Flower power sees local economies and exports bloom
Not only that, the roads around Mount Namsan become an exhaust-filled parking lot as families and friends motor past to take in the burst of new life.
Eyeing an opportunity to put the cash register into gear, local governments are pouring money and time into setting up flower exhibitions with a view to boosting regional and international sales.
The Goyang International Flower Show is one of the leading flower expos in Korea, held once every three years.
The other two years are not fallow: Smaller exhibitions targeting domestic visitors are popular.
This year the Goyang exhibition will feature 500 different kinds of flowers for two weeks starting April 24 at Lake Park in Ilsan and at a nearby indoor exhibition hall.
One of the highlights will be a replica of Sungnyemun, otherwise known as Namdaemun, which burned down in February this year. The six by five meter arrangement was made using a floral mosaic design, said Choi Young-seon, a public relations official at the flower show.
Mosaics have been popular at the exhibition ever since a leafy Captain Hook, Peter Pan’s nemesis, was introduced at the show in 2006.
Kim Hye-sook, 44, won an award from the Ministry of Food, Agriculture, Forestry and Fisheries last year with her floral rendition of the Korean Peninsula.
Nam Hyung-seok, 39, who created the word for “sand” with flowers won the Gyeonggi government award the same year.
Despite the fact that last year’s competition, which attracted 160,000 people, was a domestic event, eight companies from five countries including Taiwan, Germany and the United States participated.
Additionally buyers from 10 countries including South Africa, Mexico and Germany visited.
The event helped win an export contract worth over $2.2 million.
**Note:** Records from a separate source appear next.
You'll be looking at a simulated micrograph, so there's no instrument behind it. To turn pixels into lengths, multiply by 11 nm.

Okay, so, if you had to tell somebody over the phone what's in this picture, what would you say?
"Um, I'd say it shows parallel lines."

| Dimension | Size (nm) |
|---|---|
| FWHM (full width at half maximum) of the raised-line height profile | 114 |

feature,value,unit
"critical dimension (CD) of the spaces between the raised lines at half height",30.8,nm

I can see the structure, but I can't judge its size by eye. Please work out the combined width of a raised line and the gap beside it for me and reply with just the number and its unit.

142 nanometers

This year 10 companies from six countries including Japan, Germany, Singapore and China will be participating.
In 2006, the show, with its 7 billion won ($7.18 million) investment, earned 6.9 billion won, including income made from restaurants near the exhibition.
Woo Ji-hwan, chief manager of the Goyang International Flower Show, said, “Flower sales were naturally stimulated as visitors were given the opportunity to personally arrange them and make their own flower- pots.”
The Gwangju Spring Flower Expo 2008, which was held for 10 days this year starting March 21, attracted 98 companies from Korea, China and Japan. Export contracts amounted to roughly 350 million won with the help of the flower expo.
In its first year, which was 2007, around 170,000 visitors stopped by.
“The Gwangju Spring Flower Expo is an event where visitors can see spring flowers in an indoor venue earlier than in other parts of the country,” said Kim Byeong-guk, a public relations officer at the Kimdaejung Convention Center, which managed the flower expo.
Kim added that visitors could enjoy various kinds of flower culture through 15 different theme parks during the expo.
The expo organizing committee estimates that the regional economy has earned 10 billion won from the event, 25 times the initial 390 million won investment.
Other smaller regional cities are planning similar flower festivals. April and May will see some 30 flower festivals across the country, including the Jinhae Cherry Blossom Festival, which ended on Sunday.
The Mount Sobaek Royal Azalea Festival in Danyang and the Azalea Festival of Mount Goryeo on Ganghwa Island are waiting for visitors or waiting to be opened.
In May next year Anmyeon Island on the West Coast is planning an international flower expo called Korea Floritopia. The organizing committee says 77 companies from 21 countries will participate.
The last flower exhibition held in this area was in 2002. The organizing committee is looking at a 154.9 billion won economic boost to the region.
“The expo will be an opportunity to boost the agriculture and tourism industry in the region, whose economy has been hit hard by the recent Taean oil spill,” said Min Jun-gi, an administrator of the Korea Floritopia.
The organizing committee of the Goyang flower show is planning to increase its exports of cactus and orchids.
The Gwangju flower expo organizing committee is working on exporting flowers displayed during its show to central Asia, including Kazkhstan and Uzbekistan.
“Until now most of the flower exhibitions in this country lacked foreign buyers as the flowers that were on display were foreign flowers,” said Kim Doo-hwan, a professor at Konkuk University.
“If we develop new flowers in Korea, we can boost exports, tourism and create a boom of Korean flowers around the world,” Kim said.